Following up on the now locked thread, and without reference to the personalities that stir such emotions....

Scott MacMillan wrote:

As far as presidential knighthoods go, I believe the most recent appointment was that of President Reagan who, in 1989, was appointed to the Order of the Bath; since these appointments are "honorary" they do not fall afoul of the constitutional prohibition of elected officials accepting "awards" from foreign countries.
Actually the first President Bush was made an honorary GCB (Knight Grand Cross of the Bath) in 1993, but it wasn't to quibble about that that I was writing.

The honorary nature of the British knighthoods given to foreigners has to do with British rules, not those of the recipient countries. Being a full member of one of the British orders affords certain privileges (among them, in some cases, eligibility to be a member of the governing chapter of the order). This is not considered appropriate in the case of someone who doesn't owe fealty to the British monarch.

In addition, each class of each British order has a numerical limit; honorary members don't count against those limits.

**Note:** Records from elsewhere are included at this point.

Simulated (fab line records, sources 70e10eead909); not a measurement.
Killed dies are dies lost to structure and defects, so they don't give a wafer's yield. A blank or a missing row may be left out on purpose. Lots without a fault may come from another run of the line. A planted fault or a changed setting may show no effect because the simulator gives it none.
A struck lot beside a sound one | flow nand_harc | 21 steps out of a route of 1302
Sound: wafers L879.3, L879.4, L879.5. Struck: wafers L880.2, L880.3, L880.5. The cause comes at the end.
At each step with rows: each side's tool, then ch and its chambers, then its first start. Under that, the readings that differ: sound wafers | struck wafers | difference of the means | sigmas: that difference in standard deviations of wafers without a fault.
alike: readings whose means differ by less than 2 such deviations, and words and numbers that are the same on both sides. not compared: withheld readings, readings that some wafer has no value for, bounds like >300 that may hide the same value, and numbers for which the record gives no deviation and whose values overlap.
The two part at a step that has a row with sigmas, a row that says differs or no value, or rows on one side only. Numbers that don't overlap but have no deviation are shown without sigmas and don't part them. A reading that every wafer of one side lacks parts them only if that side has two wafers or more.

The U.S. constitutional restriction makes no allowance for "honorary honors;" there's an "of any kind whatever" in the relevant section (Art I, sec 9). This did not apply to Presidents Reagan and Bush only because both had completed their terms before the honors were conferred. They no longer held "any office of profit or trust" under the United States, and thus didn't belong to the class of people restricted from receiving such things.